Against the Grain

Don’t Dismiss Howard Schultz’s Chances

Centrist suburban voters, not antiestablishment populists, will be the underserved constituency in the 2020 presidential election. It’s why the Starbucks CEO’s candidacy should be taken seriously.

Former Starbucks CEO and Chairman Howard Schultz looks out at the audience during a book-promotion tour on Monday in New York.
AP Photo/Kathy Willens
Jan. 29, 2019, 12:58 p.m.

Politics is as much art as science. It’s a lesson that’s been lost in recent years as operatives are awed (and alarmed) by the emerging wave of microtargeting and data science into the political realm. The art of persuasion has been consumed by base-obsessed strategists. But ultimately, the candidate with the most compelling message that matches the moment generally prevails. Barack Obama was the candidate of change when established leaders bungled into a war and stumbled into a recession. Donald Trump wanted to “make America great again” when a growing number of Americans were anxious about the fast pace of economic and cultural change in the country.

Often the political class obsesses over the micro-level campaign tactics, and misses the big picture. Pundits dwell on past history instead of looking at leading indicators to identify emerging trends. In the sneering dismissiveness toward former Starbucks CEO Howard Schultz’s possible independent candidacy, those mistakes are being made all over again.

Normally, I’d join the deep-seated skepticism toward any independent presidential candidate. There’s a reason why centrist, business-friendly candidates are duds with the general electorate. It’s because they’re not filling a void. But there’s never been a moment in modern American history when both parties nominated populist disruptors. The vacuum is always on the populist side, as two establishment-friendly candidates face off and leave a wide opening for candidates with views similar to Trump's.

Yet there’s a very real chance that the untapped market in a 2020 general election will be upper-middle-class suburban voters—the kind that swung the House from Republican to Democratic control in 2018. They’re amply represented across the country. And if Trump squared off against a socialist-minded candidate like Bernie Sanders or Elizabeth Warren, there would be plenty of up-for-grabs voters should a well-funded candidate like Schultz give them that choice.

There are good reasons to be bearish about a Schultz candidacy. Even ideologically polarizing nominees typically pivot back to the middle in general elections for their own self-interest. Most analysts expect polarization to persist, pushing voters toward one of the two parties even if they disagree with parts of their preferred party’s platform.
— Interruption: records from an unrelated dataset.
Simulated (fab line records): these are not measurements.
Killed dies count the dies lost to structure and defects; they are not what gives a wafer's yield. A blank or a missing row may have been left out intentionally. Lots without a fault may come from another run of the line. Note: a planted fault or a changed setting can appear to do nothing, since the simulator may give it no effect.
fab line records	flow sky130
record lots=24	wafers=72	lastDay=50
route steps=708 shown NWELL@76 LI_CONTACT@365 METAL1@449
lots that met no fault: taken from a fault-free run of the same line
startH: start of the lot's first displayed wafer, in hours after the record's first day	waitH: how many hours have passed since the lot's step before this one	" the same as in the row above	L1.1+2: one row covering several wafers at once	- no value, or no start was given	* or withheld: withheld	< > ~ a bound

Most significantly, as Nate Silver points out, the notion of a socially liberal Paul Ryan as a third-party candidate would have minimal public appeal. As a businessman, Schultz has called for entitlement reform, spending cuts, and balanced budgets. As a third-party candidate, he’d be wise to focus on his business acumen, fiscal responsibility, and opposition to controversial progressive proposals like single-payer health insurance and taxing billionaires out of existence. There’s good reason why Democratic candidates barely mentioned these issues in swing districts across the country last year.

But what if Schultz spends much of his fortune early on and finds that a message of competence broadly resonates in early polls? That psychological boost would send a signal that his candidacy isn’t a lost cause. And what if negative polarization—the concept of hating the other side more than supporting your own party—ends up being mitigated with a credible third-party candidate who better appeals to voters' interests? You don’t need to be that creative a thinker to anticipate scenarios in which Schultz gains traction.

Schultz would be reliant on blunders by the opposition—like a football team outside the playoff hunt hoping for other teams to lose. But given that Trump still commands solid (though fraying) support among Republicans, and Democrats seem content to veer hard left, those blunders don’t sound all that unlikely.

The other opportunity that a centrist candidate would have is that they’d be running a national campaign, not a regional one. The midterms showed that there are upscale suburban voters all across the country, from New Jersey to Texas to Kansas to California. Democrats won by focusing on winning anti-Trump, socially liberal, tax-conscious suburbanites across the country. It’s not an insignificant constituency. Just like analysts dismissed Trump winning the Electoral College, an independent candidate who could hit 30-35 percent in the polls would have a real shot at getting to 270 electoral votes.

All told, Schultz’s candidacy is a long shot, but hardly impossible. He has a better chance than his billionaire counterpart Michael Bloomberg, who holds the highest negative ratings in the Democratic field. Bloomberg is considering a run in a party primary where Barack Obama’s 2008 message would be ideologically out of place. Its impressive front-running candidate, Sen. Kamala Harris, just suggested at a televised town hall that she’d be open to abolishing private health insurance. That’s the type of message that pushes people into Schultz’s corner as a viable alternative.

Democrats wouldn’t be freaking out if Schultz’s third-party candidacy were a vanity project. He’s hired top consulting talent who have experience appealing to the very suburban voters who are up for grabs. If he focuses his message on providing competence at a time of growing chaos, he could become a reassuring alternative for a critical mass of Americans in 2020.